The objective of project captcha is three-fold: solving simple captchas that are generated from a real system (albeit ancient), learning more about neural networks for my own interest, and writing a guide for those who have just started doing data science and/or neural networks.
Above is a summary animation of the results of this project: The top window is the raw captcha, the bottom left window is the captcha with Otsu's algorithm applied, and the bottom right window is the solved captcha with letter tracking.
In short, the method used here to solve the captchas was to split the captcha images into single letters, and then solve for each individual letter using a convolution neural network (CNN). For those interested in the low level details and a bit of a guide, see below (Part 0: Introduction).
Sometimes learning about the thought process involved is more important than the solution itself; this guide is tailored for those who have just begun exploring data science and/or neural networks. My small hope is to encourage those people since at the time of this writing I am one of them. I am not by any means a qualified data scientist nor do I claim to be, however, I am a believer in that going through the struggles of someone who has just started is entertaining (that sounds rather mean) and useful in its own right.
- Part 0: Introduction
- Part 1: Analysing the Problem
- Part 2: Studying the Data
- Part 3: Labelling the Data
- Part 4: Recycling Old Code
- Part 5: Letter Detection Algorithm
- Part 6: Neural Networks
- Part 7: Conclusion
Let's sketch out the problem. The problem statement boils down to a single line:
"Given a captcha image, return the letters contained in that captcha."

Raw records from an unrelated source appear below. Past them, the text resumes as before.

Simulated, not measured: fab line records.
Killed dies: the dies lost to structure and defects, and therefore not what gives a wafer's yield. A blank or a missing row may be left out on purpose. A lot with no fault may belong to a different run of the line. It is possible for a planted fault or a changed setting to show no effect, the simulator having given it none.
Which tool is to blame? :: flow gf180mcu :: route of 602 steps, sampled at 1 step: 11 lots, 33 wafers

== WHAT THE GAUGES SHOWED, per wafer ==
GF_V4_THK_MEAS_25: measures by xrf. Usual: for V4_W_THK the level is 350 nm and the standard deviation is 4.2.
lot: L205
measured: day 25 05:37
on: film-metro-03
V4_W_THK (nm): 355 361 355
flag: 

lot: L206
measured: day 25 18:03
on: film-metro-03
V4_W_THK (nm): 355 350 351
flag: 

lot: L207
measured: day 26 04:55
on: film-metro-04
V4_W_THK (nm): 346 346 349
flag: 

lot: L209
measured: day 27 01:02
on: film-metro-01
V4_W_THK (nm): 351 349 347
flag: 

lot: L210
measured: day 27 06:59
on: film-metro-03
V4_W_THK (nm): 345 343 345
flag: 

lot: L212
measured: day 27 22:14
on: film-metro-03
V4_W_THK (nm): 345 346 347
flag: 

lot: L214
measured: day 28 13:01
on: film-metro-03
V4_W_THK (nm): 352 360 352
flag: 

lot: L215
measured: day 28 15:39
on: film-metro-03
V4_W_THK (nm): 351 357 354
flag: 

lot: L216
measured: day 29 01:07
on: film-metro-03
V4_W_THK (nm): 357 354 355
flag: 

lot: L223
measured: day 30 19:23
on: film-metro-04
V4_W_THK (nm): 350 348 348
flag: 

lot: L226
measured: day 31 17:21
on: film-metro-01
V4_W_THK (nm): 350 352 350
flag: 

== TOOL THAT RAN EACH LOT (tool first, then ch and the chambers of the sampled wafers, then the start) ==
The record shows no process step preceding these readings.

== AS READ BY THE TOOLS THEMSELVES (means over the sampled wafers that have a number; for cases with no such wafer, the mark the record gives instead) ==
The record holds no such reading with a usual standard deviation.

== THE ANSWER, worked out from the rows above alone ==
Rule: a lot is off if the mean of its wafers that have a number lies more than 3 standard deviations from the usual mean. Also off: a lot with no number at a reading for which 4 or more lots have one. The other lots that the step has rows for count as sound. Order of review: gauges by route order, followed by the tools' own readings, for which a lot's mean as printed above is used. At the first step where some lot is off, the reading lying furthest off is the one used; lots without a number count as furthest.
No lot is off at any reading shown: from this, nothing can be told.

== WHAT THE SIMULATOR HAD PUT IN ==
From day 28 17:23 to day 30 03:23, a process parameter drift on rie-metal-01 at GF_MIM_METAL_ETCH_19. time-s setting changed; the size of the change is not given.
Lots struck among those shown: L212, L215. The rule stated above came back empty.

But how? Do we know of any system that can already solve these captchas? Humans! It would be reasonable to ask our humans friends for 'inspiration'. How would a human solve this captcha? If we can break those steps down, it would be a good start. What do these captchas even look like?
So as human, how would we solve the captcha above? (its blurry because the original image is a tiny 20x60 pixels). The steps I would take for instance:
1. I see a red background that looks rather useless so I would ignore it.
2. I see four distinct letters in black and would assume the captcha is only four letters.
3. Going from left to right, the letters look like '0' (or maybe 'O' if the font is potato?), '1', 'Z', 'U'.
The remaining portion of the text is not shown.